How to Deal with Excessive Self-Consciousness
“I am one of the world’s most self-conscious people. I really have to struggle.” — Marilyn Monroe
“I’m not shy!” I defended.
“You only talk when you’re spoken to,” he said.
“That doesn’t mean I’m shy. I just have nothing to say.”
“If you’re not shy about it, then why can’t I talk to them?”
“Because I don’t want them to know my private life!”
This is a recent argument. My boyfriend wants to “talk” to my students after I ranted about their misconduct. He happened to be friends with some of them.
But here’s the real issue. My boyfriend and I never knew about this misunderstanding. I was surprised —shocked even — that he thought of me differently throughout our three years.
“Shy”? I’m never shy. I’m sure of that. Yet, my problem was closely related.
I am self-conscious.
Shyness vs Self-Consciousness
Shyness and self-consciousness are two different variables. They look the same on the outside but they stir up differently on the inside.
According to a study, shyness is self-derogatory. It’s a negative self-bias where you look down on your capabilities, thus, limiting your actions. On the other hand, self-consciousness is how you see yourself in the eyes of others — a self-representation.
The thin line that set shyness and self-consciousness apart is preparedness. As I see shy people, however prepared they were, they still need a boost from others before they go.

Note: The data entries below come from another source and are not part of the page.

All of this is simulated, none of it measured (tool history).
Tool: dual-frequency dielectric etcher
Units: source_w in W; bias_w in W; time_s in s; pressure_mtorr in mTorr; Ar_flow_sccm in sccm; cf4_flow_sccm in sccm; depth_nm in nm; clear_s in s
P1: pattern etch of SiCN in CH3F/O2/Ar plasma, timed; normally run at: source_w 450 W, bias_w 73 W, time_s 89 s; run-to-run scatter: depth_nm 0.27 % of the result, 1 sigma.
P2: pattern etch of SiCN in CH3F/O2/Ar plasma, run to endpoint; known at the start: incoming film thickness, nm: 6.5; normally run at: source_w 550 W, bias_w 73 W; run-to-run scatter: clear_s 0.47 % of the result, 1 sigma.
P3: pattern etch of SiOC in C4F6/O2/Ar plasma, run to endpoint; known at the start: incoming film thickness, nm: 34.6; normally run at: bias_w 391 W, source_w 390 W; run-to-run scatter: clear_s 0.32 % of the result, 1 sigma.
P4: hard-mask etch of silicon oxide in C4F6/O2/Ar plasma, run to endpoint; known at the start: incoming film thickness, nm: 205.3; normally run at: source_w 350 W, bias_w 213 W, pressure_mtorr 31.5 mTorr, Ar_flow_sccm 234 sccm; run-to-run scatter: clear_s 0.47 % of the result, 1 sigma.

On the other hand, self-conscious people ooze with confidence when they’ve prepared for it. This explains why some people can boldly do a public speech or a stage play, but make a fool of themselves when it’s impromptu.
I was a highly self-conscious introvert. Before I walk in the middle of a crowd, I make sure I’ve come prepared. It might be a good thing, but too much self-consciousness has tremendous side effects. It twins with perfectionism.